Here’s an example of a wordless Sunday strip from October 1992 showing off what the fantastical, imaginative side of Watterson’s storytelling could look like when he didn’t have to worry about mandatory panel breaks. For a non-fantastical example, see note 8 below. I’ll have more to say about this in future columns.
Mise-en-scène is a highfalutin critical theater and cinema word that basically means the elements on stage, onscreen, or, in this case, within the panel borders—i.e., whatever the viewer can see at any given moment.
Shot size refers to the distance of the hypothetical camera from the subjects, from closeup to long shot.

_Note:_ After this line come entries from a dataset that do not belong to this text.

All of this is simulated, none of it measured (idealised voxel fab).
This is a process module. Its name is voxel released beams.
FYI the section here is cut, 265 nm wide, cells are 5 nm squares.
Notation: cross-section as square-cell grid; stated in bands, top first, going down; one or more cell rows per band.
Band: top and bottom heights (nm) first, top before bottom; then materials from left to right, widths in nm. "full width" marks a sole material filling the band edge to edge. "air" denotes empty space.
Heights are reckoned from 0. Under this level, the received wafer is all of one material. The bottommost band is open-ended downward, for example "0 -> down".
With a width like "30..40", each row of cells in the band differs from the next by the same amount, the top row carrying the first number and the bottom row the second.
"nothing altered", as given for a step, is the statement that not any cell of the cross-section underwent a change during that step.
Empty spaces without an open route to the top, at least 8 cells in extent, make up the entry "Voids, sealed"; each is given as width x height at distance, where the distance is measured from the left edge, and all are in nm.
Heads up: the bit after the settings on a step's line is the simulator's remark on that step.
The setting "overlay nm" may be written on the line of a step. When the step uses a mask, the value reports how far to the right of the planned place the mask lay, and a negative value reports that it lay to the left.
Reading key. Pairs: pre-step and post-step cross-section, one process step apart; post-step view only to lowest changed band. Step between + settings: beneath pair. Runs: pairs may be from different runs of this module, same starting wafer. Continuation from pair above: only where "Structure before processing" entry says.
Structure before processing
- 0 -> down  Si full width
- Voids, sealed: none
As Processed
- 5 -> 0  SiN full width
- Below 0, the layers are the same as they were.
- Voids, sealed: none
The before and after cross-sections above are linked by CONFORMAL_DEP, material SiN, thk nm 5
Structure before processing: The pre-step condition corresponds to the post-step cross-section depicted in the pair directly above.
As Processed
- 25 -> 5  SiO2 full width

It’s the weekend because Dad is at home and not at the office (Calvin’s dad, like Watterson’s own father, is a patent attorney). Calvin’s joy at the snow is for its own sake; this is not a snow day for him—though, if it’s a Sunday (there is a very weak but real tendency for the days of the week in comic-strip time to correlate with the days of publication), and if the snow is formidable enough, he might get one tomorrow.
Notice how in panel 2 Calvin’s mittened finger ever so slightly protrudes beyond the panel border, suggesting a world beyond Dad’s boring adult responsibilities. (As seen in note 2 above and note 8 below, Watterson would do much, much more of this sort of thing in his Sunday work from 1992 on.)
Note how naturally Watterson provides the window when it’s needed, but omits it in the other panels when it isn’t. No need for Dad to change locations in a labored attempt to “explain” the window; we simply accept that it’s there when we see it and don’t question its absence when we don’t. This technique is best understood as a form of image depth control, comparable to shallow vs. deep focus in cinematography. Simplification in cartooning means minimizing or eliminating superfluous elements, especially unnecessary background elements that would clutter up the visuals. Thus, the cartoon image is as “deep” as it needs to be; blank backdrops may not be “realistic,” but they don’t bother us, even when background elements appear or disappear as needed.
This might be the only Calvin & Hobbes strip in which Calvin builds a snowman that we never see! And, of course, we don’t need to; the snowman isn’t the point. When Calvin builds snowmen by himself, his imagination runs in hilarious dark directions; building with his dad, it’s just a snowman.
The unmoving tree in the foreground likewise helps to anchor the moment in an enduring setting, allowing one panel to represent a significant part of a day.
I suspect that, had Watterson not still been locked into the variable-layout Sunday format, he would have done panel 11 as a frameless or borderless panel, allowing the branches of the tree to bleed behind the adjacent panels. This would have enhanced the sense of a scene outside the schema of the briefer moments in time represented by the sequence of bordered panels.
For example, compare the sophisticated approach to panel borders in this nearly dialogue-free Sunday strip from near the end of Watterson’s 1995 run: The first tier of five panels represent typical moments from Calvin’s day; then comes a transition tier of two panels (with extra thick borders) partially inset into the panels above and the drawing below; and the final, borderless panel is an iconic representation of an unbounded moment of time with two friends simply sitting on the rock in the woods. (It would be even more iconic and unbounded without the word balloon, but in this case Watterson evidently felt that some commentary was necessary to tie it all together.)
In this last panel, notably, the mise-en-scène is at its most complete: The window is back to show us the moon in the night sky, while the desk lamp emphasizes Dad burning the late-night oil. We also see part of a framed picture on the wall, perhaps highlighting the domesticity of this good-night kiss moment.
It’s that combination of heartwarming feels and hard reality that invites the comparison to Pixar, which, for a long time, was characterized by the slogan “For every laugh, a tear.”
In the last panel I think that subtle, half-smile on Dad's face is a large part of the heart-warming feel of this strip.
If memory serves, the three-tier format wasn't just a three-tier format, where the top tier could be eliminated and the other two tiers left as-is; it was also designed to be converted to a four-tier format, which required that there be panel breaks at specific points within the three tiers. That's why, in the three-tier format's top tier, you usually saw one wide panel with the cartoon's title and a more square-ish panel next to it: when the strip was laid out in a four-tier format, that square-ish panel would be the first panel on the second tier.